So, you say that formula doesn't apply anywhere near 16 or 32 threads. Couldn't you just remember 3 numbers for doublings? "Approximation" a la Hyatt.bob wrote:
Where do "I claim 1.9x speedup from 16 cores to 32 cores?" Never have, never will. Unless you talk about my simple approximation, which has NEVER been a claim of anything, just a simple estimate. You misuse the word "claim" badly here. I claim that is just a rough estimate. and I've made the claim much weaker for 16-32 and beyond as well.
Now guy, you said that you got x32 effective speedup (time to strength) on 64 core Itanium box. Then smirked when I said it IS very high effective speed-up, with you citing some papers from 80es for DTS on completely different architecture. You know what x32 _effective_speed_up means in terms of _average_ effective speed-up for doubling time to 64 threads?
1.78, per each doubling, 6 doublings.
That is VERY HIGH effective speed-up for 6 doublings. Either hardware is very different or Crafty is exceptionally, almost linearly scaling engine. What V. Rajlich reported years ago for effective speed-up of Rybka was a series of doublings to 16 cores looking like that:
1.8*1.7*1.6*1.5
The total is 7.3, already below half of 16 cores used. That's why I consider x32 for Crafty on 64 core box very high.

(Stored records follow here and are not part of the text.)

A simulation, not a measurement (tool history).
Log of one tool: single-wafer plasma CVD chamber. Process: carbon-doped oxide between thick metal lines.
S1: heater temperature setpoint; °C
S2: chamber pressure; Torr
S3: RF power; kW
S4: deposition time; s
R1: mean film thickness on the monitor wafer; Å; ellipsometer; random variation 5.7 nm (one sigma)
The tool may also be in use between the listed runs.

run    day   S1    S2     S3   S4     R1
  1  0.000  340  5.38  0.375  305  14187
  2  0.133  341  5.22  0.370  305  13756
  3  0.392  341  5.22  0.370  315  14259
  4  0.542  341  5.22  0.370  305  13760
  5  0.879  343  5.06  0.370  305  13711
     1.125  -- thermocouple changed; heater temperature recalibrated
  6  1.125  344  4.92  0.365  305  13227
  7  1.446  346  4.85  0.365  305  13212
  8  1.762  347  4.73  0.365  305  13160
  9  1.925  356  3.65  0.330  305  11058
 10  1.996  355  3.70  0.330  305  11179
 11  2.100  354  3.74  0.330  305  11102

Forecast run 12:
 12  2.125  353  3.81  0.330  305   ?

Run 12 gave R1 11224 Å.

Would you stand for a bet:
If Andreas bothers to run 32 cores test on his Dual Opteron, I claim Komodo will gain 1.34 effective speed-up, or 38 Elo points, with log model, your claim is that it will gain 1.78 in effective speed-up from 16 to 32 threads (from your Itanium 64 core tests with claimed x32 effective speed-up), or 75 Elo points on that hardware at Andreas' 60''+0.05'' time control. Whoever is closer in numbers wins the bet, whoever loses has to post here "I AM AN IDIOT".
I may open a plea thread to ask Andreas to perform such a test, either Komodo 32 threads against Komodo 1 thread, or even better, Komodo 32 threads against Komodo 16 threads.
Agreed on such a bet?